Indoor management rule
In 1856 an English judge ruled that people
transacting with companies are entitled to assume that internal company
rules have complied with, even if they were not. This is known as the
"indoor management rule”.
It means that if a
person or a company signs a contract with a corporation, and the person
representing the corporation gives every indication that he or she has
the authority to bind the corporation, then it is a legal contract,
whether or not, the person actually had the authority to act on the
corporation’s behalf.
This makes perfect sense in the business world. However, the
courts have ruled that the indoor management rule does not apply to
condominium corporations.
It is quite clear that the purpose of the Condominium Act is to protect
the condominium owners as the Act is categorized as consumer protection
legislation. Therefore, the provisions of the Act pertaining to the
execution of agreements has to be adhered to.
Where the board has authority
The board has great powers and can legally bind the condo corporation
with most contracts with outside contractors.
However, to be in accordance with the Act, all decisions of the Board
of Directors must be voted on at a meeting of the board where a quorum
has been established. Further, contracts cannot be executed without
authorization by a resolution of the Board.
A single member of the Board of Directors, including the president,
cannot bind the condominium corporation. It is also possible that a
contract is not binding when a majority of directors meet and decide to
sign a contract, without informing the other directors and no
resolution was passed at a duly held board meeting.
At many condos, this happens all the time and almost always, the
president or the majority of directors get away with it.
Where the board does not have authority
There are certain situations where a board of directors may not have
the authority to execute a contract unless the purpose of the contract
has been put to owners of the corporation for a vote.

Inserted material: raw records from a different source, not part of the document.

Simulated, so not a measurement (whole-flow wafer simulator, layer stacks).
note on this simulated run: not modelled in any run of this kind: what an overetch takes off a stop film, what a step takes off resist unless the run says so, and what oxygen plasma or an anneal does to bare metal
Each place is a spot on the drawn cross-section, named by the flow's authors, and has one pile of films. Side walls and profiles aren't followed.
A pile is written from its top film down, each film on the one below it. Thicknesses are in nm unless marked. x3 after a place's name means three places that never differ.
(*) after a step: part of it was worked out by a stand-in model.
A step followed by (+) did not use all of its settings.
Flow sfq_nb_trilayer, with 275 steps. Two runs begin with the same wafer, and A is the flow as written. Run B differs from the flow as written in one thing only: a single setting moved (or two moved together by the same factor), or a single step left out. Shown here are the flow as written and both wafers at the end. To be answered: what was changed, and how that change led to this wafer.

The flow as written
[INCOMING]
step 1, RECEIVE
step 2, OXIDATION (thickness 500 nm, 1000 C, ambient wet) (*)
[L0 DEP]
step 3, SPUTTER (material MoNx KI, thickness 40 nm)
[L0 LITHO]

For example, if a corporation is going to undertake substantial
additions, improvements or alterations to the common elements, this
must be put to a vote of the owners.
This could include adding or removing visitor parking spaces, altering
the front entrance way, installing bay windows in place regular
windows, installing energy-efficient lighting or modernizing the front
lobby.
Therefore, until the owners have voted in favour of the substantial
addition, improvement or alteration, the board may not have the
required authority to sign a contract for this work.
The board does not have the authority to assume a loan without
obtaining authorization from the owners.
The
contractor’s responsibility
Contractors
should make sure their contract was passed as a
resolution at a legally called meeting of the Board of Directors by
asking for a copy of the minutes of the meeting that passed the
resolution.
They
should also insure that the contract is in compliance with the Act and
the condo corporation’s declaration and by-laws.
Legal
advice
If you are a director and you think that a contract has been signed by
the president or by the majority of the board without a
proper
resolution being passed by a duly called board meeting, then you may
want to seek an opinion from a lawyer who is experienced in condominium
law.
I would suggest the same if you are an owner and it appears
that the board has exceeded its authority.